Third-quarter net profit at BNP Paribas more than halved due to higher provisions tied to the financial crisis, France's biggest bank by market capitalisation said today.
The bad debt charge rose to €1.992 billion ($2.56 billion) during the quarter, higher than many analysts had estimated and four times as big as a year ago.
BNP said this reflected higher provisions in areas such as investment banking and its overseas businesses.
Net profit fell to €901 million, down 55.6 per cent on a year ago. Analysts had on average forecast a net profit of €1.27 billion according to a Reuters poll of 10 analysts.
"The cost of risk was the main issue and was worse than expected," said West LB analyst Christoph Bossmann, who kept an "add" rating on BNP Paribas shares.
Chief Executive Baudouin Prot said the bank was well placed to handle the tough market environment.
"The group's ability to withstand the crisis, the attractiveness of its franchises and its sound financial standing enable it, in an environment that will remain difficult going forward, to grow its business units in order to continue servicing the real economy," he said in a statement.

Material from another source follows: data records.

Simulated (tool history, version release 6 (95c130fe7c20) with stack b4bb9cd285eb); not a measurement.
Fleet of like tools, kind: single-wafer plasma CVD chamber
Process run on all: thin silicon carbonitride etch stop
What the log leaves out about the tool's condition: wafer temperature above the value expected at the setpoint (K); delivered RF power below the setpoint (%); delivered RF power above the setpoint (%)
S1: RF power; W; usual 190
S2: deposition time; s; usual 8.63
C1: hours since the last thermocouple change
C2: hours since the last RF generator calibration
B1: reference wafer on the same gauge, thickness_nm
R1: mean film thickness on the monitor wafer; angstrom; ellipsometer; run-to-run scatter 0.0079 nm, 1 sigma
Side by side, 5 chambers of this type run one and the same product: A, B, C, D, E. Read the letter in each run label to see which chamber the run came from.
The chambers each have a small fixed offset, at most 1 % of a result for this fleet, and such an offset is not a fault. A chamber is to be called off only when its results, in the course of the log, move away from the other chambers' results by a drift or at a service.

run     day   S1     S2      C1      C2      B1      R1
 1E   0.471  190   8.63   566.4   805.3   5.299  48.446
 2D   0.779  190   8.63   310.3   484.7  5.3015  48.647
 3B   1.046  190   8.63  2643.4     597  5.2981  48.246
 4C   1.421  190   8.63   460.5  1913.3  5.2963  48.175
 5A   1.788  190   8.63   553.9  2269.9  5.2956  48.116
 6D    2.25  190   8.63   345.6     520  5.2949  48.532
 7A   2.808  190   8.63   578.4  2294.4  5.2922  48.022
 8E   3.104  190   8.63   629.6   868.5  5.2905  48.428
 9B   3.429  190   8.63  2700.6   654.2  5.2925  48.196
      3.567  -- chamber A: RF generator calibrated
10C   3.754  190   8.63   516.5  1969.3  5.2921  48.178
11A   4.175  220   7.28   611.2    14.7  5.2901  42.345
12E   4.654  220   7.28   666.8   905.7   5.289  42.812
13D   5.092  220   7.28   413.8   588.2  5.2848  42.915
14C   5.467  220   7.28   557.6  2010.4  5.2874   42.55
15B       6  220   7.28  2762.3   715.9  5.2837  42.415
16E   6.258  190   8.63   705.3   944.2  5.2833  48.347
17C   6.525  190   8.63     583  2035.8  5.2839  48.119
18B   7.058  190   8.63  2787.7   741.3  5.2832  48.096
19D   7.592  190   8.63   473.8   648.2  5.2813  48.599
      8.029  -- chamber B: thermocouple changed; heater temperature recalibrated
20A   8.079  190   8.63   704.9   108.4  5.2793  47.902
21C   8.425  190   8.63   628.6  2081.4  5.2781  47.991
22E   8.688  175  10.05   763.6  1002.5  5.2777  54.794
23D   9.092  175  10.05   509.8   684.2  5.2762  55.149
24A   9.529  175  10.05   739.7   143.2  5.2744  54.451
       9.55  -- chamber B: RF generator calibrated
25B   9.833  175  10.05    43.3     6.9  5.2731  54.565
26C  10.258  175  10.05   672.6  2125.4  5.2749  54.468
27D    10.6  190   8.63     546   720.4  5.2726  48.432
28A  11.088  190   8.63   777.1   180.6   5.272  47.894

In total the crisis had a negative impact of €507 million on the third-quarter figures.
BNP Paribas employs 200 people in Dublin in the International Financial Services Centre in international lending and structured finance and proprietary trading.
This included a hit of €289 million at its investment banking arm and an €87 million impairment charge at its American unit BancWest due to problems at US lenders Fannie Mae and Freddie Mac.
The market turmoil, which began as US homeowners defaulted on mortgages, has hurt banks across the globe. Many governments, including France, have intervened with taxpayers' money to shore up financial companies.
Smaller French rival Societe Generale has already reported an 84 per cent fall in its third-quarter net profit, while Credit Suisse reported a third-quarter loss.
In France President Nicolas Sarkozy has earmarked €360 billion for the country's finance sector as part of an international effort to help banks survive the worst financial crisis since the Great Depression almost 80 years ago.